By Harry McCracken | Tuesday, March 29, 2011 at 9:19 am
When Microsoft rolled out its major Hotmail upgrade last year, one big new feature was Active Views–the ability for Hotmail to do stuff such as as display Hulu videos and Flickr slideshows right in your inbox, as well as identify e-mails with shipping-service tracking numbers in them and show the package’s status. Today the company is announcing some additional Active View capabilities that let Web companies produce e-mails that behave a whole lot like Web pages. The idea, as before, is to let Hotmail users take action on e-mails without having to hop out of Hotmail at all.

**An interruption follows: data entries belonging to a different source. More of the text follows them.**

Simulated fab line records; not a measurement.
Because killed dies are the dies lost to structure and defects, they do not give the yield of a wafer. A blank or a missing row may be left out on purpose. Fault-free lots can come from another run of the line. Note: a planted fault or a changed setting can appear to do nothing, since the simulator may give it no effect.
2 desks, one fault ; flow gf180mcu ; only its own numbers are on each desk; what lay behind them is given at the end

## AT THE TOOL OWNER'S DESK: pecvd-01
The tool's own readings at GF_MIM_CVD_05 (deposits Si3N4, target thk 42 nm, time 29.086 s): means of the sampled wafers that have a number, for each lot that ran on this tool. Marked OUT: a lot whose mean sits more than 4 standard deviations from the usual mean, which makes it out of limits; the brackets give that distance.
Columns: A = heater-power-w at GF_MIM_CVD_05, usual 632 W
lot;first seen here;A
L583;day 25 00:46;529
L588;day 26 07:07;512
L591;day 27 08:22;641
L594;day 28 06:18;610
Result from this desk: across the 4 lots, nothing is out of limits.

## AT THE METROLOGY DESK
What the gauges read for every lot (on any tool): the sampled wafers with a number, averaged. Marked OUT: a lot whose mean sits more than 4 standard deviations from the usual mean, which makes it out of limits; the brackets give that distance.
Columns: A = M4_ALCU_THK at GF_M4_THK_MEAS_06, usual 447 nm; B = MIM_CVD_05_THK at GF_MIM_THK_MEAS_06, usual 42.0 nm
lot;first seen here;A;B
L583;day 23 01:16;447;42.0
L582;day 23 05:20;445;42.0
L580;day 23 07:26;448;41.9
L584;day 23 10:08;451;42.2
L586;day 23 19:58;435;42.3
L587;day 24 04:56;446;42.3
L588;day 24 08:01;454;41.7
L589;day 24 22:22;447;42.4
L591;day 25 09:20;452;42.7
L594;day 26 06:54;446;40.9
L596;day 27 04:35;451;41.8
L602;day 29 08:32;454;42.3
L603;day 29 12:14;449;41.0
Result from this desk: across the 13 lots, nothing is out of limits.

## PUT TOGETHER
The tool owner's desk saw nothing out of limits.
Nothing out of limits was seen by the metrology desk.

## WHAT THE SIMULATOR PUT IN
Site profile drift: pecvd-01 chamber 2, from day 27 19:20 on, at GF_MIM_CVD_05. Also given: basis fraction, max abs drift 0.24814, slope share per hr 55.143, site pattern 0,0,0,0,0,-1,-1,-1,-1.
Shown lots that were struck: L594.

Microsoft briefed me on the news and shared some annotated images of how this works. For instance, Netflix has created e-mails that let Hotmail users browse through new titles and add them to their Watch Instantly queues without having to go to the Netflix site…
LinkedIn has e-mails that let you view and accept new connections…
…and Posterous has an Active View that allows you to see up-to-date comments on your posts and respond.
Groupon competitor LivingSocial also worked with Microsoft to build e-mails that automatically tell you when a particular deal has expired.
If you use Hotmail and get e-mails from any of these companies, you probably won’t see the Active View-enabled e-mails right away: The companies are still testing the new functionality. (They need to design e-mails that are smart enough to display Active Views to Hotmail users, and static versions to everybody else.) But it looks cool.
Of course, it would be cooler still if e-mails of this sort worked in Gmail, Yahoo Mail, and other e-mail clients, too–and if they did, more companies would presumably invest the time in creating them. Microsoft says that the technology it’s built is Hotmail-only for now, but that it plans to open it up at some unspecified point in the future, allowing Google, Yahoo, or any other interested party to support Active Views. I hope that it, or something like it, does indeed become a standard; anything that lets you get more done in e-mail with fewer clicks is good news.